The report then gave the all clear for the announcements of resignation of the directors – even though the scope of the review refers to appointment. It said absolutely nothing about the disclosure lapse by Low Beng Tin (LBT), who as I had pointed out in earlier articles, failed to disclose prior regulatory action in a company where he was lead independent director and a petition for winding up in another company where he was a director. In other words, the report commented on something that is not directly of interest and for which there were no lapses, but did not look into something that is directly relevant to the appointment of directors for which they was clearly a lapse.

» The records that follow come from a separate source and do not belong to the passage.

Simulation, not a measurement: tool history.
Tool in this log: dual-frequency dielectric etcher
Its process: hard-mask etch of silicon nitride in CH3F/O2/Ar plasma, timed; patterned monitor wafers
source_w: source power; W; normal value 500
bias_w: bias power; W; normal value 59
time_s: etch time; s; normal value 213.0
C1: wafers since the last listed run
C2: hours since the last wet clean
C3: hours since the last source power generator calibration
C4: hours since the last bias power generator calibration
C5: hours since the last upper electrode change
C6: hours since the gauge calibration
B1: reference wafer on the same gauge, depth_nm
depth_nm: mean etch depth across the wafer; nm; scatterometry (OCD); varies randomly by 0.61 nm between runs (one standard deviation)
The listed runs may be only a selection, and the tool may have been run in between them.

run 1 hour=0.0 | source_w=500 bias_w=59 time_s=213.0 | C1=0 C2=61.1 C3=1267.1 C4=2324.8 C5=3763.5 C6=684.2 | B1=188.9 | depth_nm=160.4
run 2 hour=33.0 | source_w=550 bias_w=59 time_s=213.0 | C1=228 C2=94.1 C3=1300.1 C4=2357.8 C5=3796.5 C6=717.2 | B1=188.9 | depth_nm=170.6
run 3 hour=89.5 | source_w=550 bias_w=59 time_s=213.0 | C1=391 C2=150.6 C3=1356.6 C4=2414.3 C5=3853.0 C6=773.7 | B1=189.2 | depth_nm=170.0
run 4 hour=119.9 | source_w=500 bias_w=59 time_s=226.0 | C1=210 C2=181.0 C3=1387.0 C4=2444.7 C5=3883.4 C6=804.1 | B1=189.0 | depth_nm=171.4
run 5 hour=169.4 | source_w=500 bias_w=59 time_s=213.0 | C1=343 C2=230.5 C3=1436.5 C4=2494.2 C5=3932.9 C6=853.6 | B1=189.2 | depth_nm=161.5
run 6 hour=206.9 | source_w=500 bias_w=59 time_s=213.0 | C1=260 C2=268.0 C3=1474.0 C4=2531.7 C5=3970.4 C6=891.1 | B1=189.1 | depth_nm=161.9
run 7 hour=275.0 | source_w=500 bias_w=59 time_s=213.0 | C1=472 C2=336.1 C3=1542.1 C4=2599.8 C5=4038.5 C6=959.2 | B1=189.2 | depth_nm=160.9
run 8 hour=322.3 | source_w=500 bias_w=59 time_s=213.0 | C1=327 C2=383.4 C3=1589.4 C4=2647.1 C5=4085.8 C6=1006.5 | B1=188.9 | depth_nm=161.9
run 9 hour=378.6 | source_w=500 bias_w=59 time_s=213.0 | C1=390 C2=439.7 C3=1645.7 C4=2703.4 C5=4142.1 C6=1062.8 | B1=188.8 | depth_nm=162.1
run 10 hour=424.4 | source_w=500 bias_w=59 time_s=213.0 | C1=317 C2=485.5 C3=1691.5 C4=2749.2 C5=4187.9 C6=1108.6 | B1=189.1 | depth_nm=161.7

Other matters relating to the appointment of the directors that were not covered include:

  1. Why did NCC stand for re-election at the company’s AGM on 9 November 2017, only to sell all his shares the very next day and resign about 1.5 months later? An announcement on 23 November 2017 disclosed that NCC had entered into an agreement dated 10 November 2017 to sell his shares. Based on the AGM minutes, he gave no indication to shareholders that he was disposing his entire stake when they were asked to vote on his re-election. Did he agree to be re-elected so that he could be involved in the appointment of the new directors? Was it part of the agreement for the sale of his shares to NSH at a more than 50 percent premium that he stayed on as a director to help approve the appointment of the new directors?
  2. Why did the company announce that LBT was introduced to NSH as a potential director and Chairman by “a third party”, only to change its tune later to say that it was in fact NCC who did the introduction? Clearly, NCC is not a third party.

Wayco acquisition

For the Wayco acquisition, Lee and Lee relied on documents provided by the company and interviews with the former CEO, Wilson Teng (WT); the CFO, Michael Lee Kam Seng; Low Beng Tin (LBT), Thomas Ng (TN) and Rainer Teo (RT). Therefore, the review of this transaction is heavily based on what those whose actions are under review told the reviewers. Since WT only joined the company on 8 March 2018 – well after the Wayco acquisition – what information could he possibly offer to the reviewers, except what he has been told by others?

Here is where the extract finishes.